Emerging growth company
If an emerging growth company, indicate by check mark if the registrant has elected not to use the extended transition period for complying with any new or revised financial accounting standards provided pursuant to Section 13(a) of the Exchange Act. ☐
Indenture and Notes
On March 18, 2025, Integer Holdings Corporation (the “Company”) closed its private offering of $1 billion aggregate principal amount of 1.875% Convertible Senior Notes due 2030 (the “Notes”), which amount includes the exercise in full of the $125 million option granted to the initial purchasers of the Notes (the “Convertible Senior Notes Offering”), to persons reasonably believed to be qualified institutional buyers pursuant to Rule 144A under the Securities Act of 1933, as amended. The Notes bear interest at a fixed rate of 1.875% per year, payable semiannually in arrears on March 15 and September 15 of each year, beginning on September 15, 2025. The Notes will mature on March 15, 2030, unless earlier repurchased, redeemed or converted in accordance with their terms. The Notes are convertible at the option of the holders, under certain circumstances and during certain periods, into cash up to the aggregate principal amount of the Notes to be converted and cash, shares of the Company’s common stock, par value $0.001 per share (“Common Stock”), or a combination of cash and shares of Common Stock, at the Company’s election, in respect of the remainder, if any, of the Company’s conversion obligation in excess of the aggregate principal amount of the Notes being converted.

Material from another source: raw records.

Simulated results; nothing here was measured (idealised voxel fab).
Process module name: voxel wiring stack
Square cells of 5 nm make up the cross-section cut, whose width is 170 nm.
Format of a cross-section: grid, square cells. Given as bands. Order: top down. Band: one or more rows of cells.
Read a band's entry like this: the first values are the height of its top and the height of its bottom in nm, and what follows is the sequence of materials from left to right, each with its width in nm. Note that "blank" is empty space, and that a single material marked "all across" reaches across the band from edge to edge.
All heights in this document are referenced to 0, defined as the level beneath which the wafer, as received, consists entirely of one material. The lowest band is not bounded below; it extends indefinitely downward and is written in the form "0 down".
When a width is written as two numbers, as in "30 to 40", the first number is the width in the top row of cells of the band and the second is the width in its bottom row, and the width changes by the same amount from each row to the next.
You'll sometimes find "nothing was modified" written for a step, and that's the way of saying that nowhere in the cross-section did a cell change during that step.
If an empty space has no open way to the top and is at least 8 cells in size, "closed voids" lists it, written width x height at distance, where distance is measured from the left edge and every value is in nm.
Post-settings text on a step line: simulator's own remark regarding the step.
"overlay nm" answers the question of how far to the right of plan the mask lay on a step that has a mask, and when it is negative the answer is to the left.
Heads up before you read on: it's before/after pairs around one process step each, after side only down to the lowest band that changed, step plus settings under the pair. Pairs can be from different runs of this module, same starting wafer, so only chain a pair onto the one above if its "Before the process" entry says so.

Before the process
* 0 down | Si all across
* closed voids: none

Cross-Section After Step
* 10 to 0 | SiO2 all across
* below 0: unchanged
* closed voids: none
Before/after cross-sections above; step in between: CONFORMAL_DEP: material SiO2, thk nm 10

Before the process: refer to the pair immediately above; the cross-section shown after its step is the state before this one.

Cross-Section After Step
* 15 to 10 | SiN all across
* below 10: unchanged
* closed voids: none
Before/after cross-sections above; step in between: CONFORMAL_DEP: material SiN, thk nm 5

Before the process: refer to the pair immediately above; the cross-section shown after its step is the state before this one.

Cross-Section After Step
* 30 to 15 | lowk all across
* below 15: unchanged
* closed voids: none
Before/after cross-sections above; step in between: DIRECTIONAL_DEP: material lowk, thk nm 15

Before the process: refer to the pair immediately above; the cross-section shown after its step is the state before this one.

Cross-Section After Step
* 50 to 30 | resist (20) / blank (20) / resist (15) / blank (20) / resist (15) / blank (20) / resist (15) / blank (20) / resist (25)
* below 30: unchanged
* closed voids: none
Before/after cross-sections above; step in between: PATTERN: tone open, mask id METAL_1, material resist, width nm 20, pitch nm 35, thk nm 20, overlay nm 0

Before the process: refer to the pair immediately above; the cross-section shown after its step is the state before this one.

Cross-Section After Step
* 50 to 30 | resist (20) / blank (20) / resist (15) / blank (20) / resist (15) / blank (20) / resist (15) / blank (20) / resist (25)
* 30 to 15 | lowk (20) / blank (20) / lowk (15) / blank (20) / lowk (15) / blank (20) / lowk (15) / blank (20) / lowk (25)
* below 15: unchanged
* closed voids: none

The net proceeds from the Convertible Senior Notes Offering were approximately $976.1 million, after deducting estimated initial purchasers’ discounts and estimated offering expenses payable by the Company. The Company used a portion of the net proceeds from the Convertible Senior Notes Offering to pay the cost of the Capped Call Transactions described below and to fund the cash portion of the Exchange Transactions described below. The Company intends to use the remainder of the net proceeds to repay outstanding borrowings and any accrued and unpaid interest, and any prepayment premium, penalty or other amount, if any, due under the Company’s credit agreement dated as of September 2, 2021 by and among Greatbatch Ltd., as borrower, the Company, as parent, Wells Fargo Bank, National Association, as administrative agent, and the other parties from time to time party thereto, as such credit agreement may be amended, restated, supplemented or otherwise modified through the date of filing of this Current Report on Form 8-K (the “Credit Agreement”), and for general corporate purposes.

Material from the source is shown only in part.